Working in the woodland sector gives the next generation the opportunity to make a difference to the environment and rural economy, the Forestry Conference 2023 heard.
Skills, technology and innovation were among the themes of this year’s sold-out event, organised by the CLA, Forestry Commission and Grown in Britain.
Held at Newbury Racecourse in Berkshire, several conference speakers also spoke of the importance of data in securing the future of the industry, from assisting with natural capital to deer management, while tech can also help make forestry a more diverse employer.
In her keynote speech, Forestry Minister Trudy Harrison argued that trees cannot be planted, or woodlands managed, without people.
She also called for more houses and schools to be built using wood, and said government plans for grey squirrel eradication, deer management and venison consumption would be released shortly.
Fellow keynote speaker Dame Glenys Stacey, chair of the Office for Environmental Protection, told delegates that government recognises the importance of woodland: “Nature is in crisis, and forestry has a crucial role to play.”
On skills, she said planning authorities often lacked access to expertise, which tends to make them more risk averse. She added: “This is a rewarding sector to work in, there is genuine talent but there are skills shortages.”
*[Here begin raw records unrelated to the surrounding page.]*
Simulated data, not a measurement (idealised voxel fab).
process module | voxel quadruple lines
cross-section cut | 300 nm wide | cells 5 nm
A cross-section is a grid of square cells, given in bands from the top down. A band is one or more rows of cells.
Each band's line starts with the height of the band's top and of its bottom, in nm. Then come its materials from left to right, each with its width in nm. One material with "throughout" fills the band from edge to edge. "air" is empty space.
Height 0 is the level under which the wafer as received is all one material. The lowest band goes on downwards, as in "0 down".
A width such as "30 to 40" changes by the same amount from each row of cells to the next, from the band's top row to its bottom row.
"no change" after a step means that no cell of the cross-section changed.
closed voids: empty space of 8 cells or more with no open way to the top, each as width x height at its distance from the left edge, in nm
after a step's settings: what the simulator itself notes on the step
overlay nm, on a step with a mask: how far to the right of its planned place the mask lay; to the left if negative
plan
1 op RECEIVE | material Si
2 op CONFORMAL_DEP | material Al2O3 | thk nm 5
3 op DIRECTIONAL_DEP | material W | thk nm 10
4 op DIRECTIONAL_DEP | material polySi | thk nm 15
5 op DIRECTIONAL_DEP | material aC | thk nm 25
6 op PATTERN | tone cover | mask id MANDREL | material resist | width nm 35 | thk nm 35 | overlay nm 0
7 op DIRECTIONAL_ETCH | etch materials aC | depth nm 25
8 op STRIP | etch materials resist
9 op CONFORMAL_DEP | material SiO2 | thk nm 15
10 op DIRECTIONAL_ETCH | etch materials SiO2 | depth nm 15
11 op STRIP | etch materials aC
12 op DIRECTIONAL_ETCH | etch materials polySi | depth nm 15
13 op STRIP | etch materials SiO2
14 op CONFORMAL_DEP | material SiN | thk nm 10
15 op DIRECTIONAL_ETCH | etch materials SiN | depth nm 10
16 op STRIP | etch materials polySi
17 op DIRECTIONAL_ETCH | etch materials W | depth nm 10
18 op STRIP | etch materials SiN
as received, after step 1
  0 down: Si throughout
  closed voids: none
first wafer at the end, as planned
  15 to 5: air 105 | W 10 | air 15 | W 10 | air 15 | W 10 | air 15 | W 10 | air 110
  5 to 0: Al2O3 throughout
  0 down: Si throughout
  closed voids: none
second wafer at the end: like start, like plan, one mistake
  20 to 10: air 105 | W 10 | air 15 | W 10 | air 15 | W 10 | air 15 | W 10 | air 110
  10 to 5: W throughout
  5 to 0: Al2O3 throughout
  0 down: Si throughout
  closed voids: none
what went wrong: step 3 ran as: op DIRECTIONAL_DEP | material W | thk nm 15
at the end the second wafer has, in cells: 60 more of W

The point was developed by Christoper Williams, CEO of the Royal Forestry Society, during a session on careers. He argued that forestry is an invisible career choice to some, with a shortfall of new entrants, and called for modules to be taught on all land management courses.
But he added: “There are positive things going on… and we must adapt and promote the positive aspects of forestry, such as the chance to make a difference, for example to protect the environment.”
Engaging with natural capital
There was much focus on the people underpinning the tech and data. Tom Williams, managing director of rural services business Maydencroft, acted as a case study of how employers can recruit and retain a workforce. Mr Williams spoke of how the organisation has created a culture of freedom of flexibility by reducing working hours, and geared its social media towards employees and the benefits of working there.
A number of speakers emphasised how data is being harnessed to drive changes and resilience in the sector. Ben Harrower, owner of BH Wildlife Consultancy, explained how drones were being used for deer management. The use of bulky binoculars 15 years ago has now been replaced with GIS mapping and statistics programmes detecting deer up to 2km away, with data fed into dashboards and apps.
Sir Edward Milbank, owner of the Barningham Estate in North Yorkshire, shared his experiences of engaging with natural capital. He said new markets could be “daunting” but his confidence in them was high, with natural capital set to become the estate’s largest revenue stream within the next couple of years.
He co-founded CSX Carbon along with Andy Howard in 2020, and Mr Howard told delegates that data was being transferred from field to laptop instantly, offering buyers transparency and objectivity. Corporate demand for nature-based solutions is high, he argued, and the sector needs to build confidence and act now to enable woodlands to be ‘net hero’.
The conference was supported by Pryor & Rickett Silviculture.